To be more specific, I dont exactly understand the use of two sets of brackets that I broke up like this: f500[f500["..."].isnull()], and [["...", "...", "..."]]
Hi @fedepereira,
Thanks. What confused me is that we wrapped individually the boolean indexing and then chose specific columns as a list also within its own set of brackets.
Hi @Amaryllis,
instead of that, I would recommend to organize the code in a way that is highly readable, for example:
#First you create helpful variables
filtered_rows = f500["previous_rank"].isnull()
filtered_columns = ["company", "rank", "previous_rank"]
#Then you can access the data by using those variables
null_previous_rank = f500[filtered_rows][filtered_columns]
f500[filtered_rows] this part outputs a portion of f500 data set after applying the boolean indexing because of the bool values stored in filtered_rows.
So now we have a small portion of f500 dataframe. Now by using [filtered_columns] we are going to select those columns present in this dataframe.
The result will be those columns of f500 to which f500[‘previous_rank’] has null values.
I would actually try to avoid this double bracket notation [][] alltogether and stick with df.loc[] and df.iloc[] because than it is crystal clear from the syntax that your accessing specific dataframe rows and columns. Syntactically [][] could also mean a lot of other things depending on the preceeding variable. I personally only use the df[] notation. And this when I want to access specific columns (or drop the non-referenced ones)

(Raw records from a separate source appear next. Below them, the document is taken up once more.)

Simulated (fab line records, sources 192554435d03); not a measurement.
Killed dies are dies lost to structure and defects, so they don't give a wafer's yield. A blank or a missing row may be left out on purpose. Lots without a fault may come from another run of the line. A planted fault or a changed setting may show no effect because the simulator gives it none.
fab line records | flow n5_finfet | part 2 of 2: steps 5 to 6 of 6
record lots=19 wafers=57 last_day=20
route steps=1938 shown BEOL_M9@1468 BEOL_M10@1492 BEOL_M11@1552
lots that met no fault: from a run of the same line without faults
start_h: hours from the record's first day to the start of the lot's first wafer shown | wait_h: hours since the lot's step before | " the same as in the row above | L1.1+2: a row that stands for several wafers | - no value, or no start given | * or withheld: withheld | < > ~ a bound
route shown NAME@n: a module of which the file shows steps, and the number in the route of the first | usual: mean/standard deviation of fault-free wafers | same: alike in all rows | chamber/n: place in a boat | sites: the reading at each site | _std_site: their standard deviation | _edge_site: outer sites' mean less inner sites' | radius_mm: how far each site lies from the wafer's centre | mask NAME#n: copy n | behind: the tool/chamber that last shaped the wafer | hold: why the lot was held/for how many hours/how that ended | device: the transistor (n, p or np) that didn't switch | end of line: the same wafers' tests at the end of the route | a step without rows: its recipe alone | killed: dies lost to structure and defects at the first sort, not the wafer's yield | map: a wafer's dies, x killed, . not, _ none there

It also leeds to issues, if the problem you are trying to solve gets more complicated. For instance, if you are storing several dataframes in a dictionary, then you would already need 3 pair of consecutive brackets. One pair to access the dataframe in the dictionary, another pair for the rows and the last pair for the columns. This being said, I think it is nonetheless good practice to store row and column filters in separate variables first and combine them in one df.loc[] call. This is especially helpful for more complex filter conditions. Example:
I actually don’t have an issue to understand the logic. I just find quite disturbing to introduce the use of the double brackets out of nowhere (and I couldn’t find the use of the double bracket in the documentation); there is no explicit link between the two brackets (no parenthesis or whatsoever).
But as @htw said, I think I will stick to classical use of the df.loc[] and df.iloc[] methods.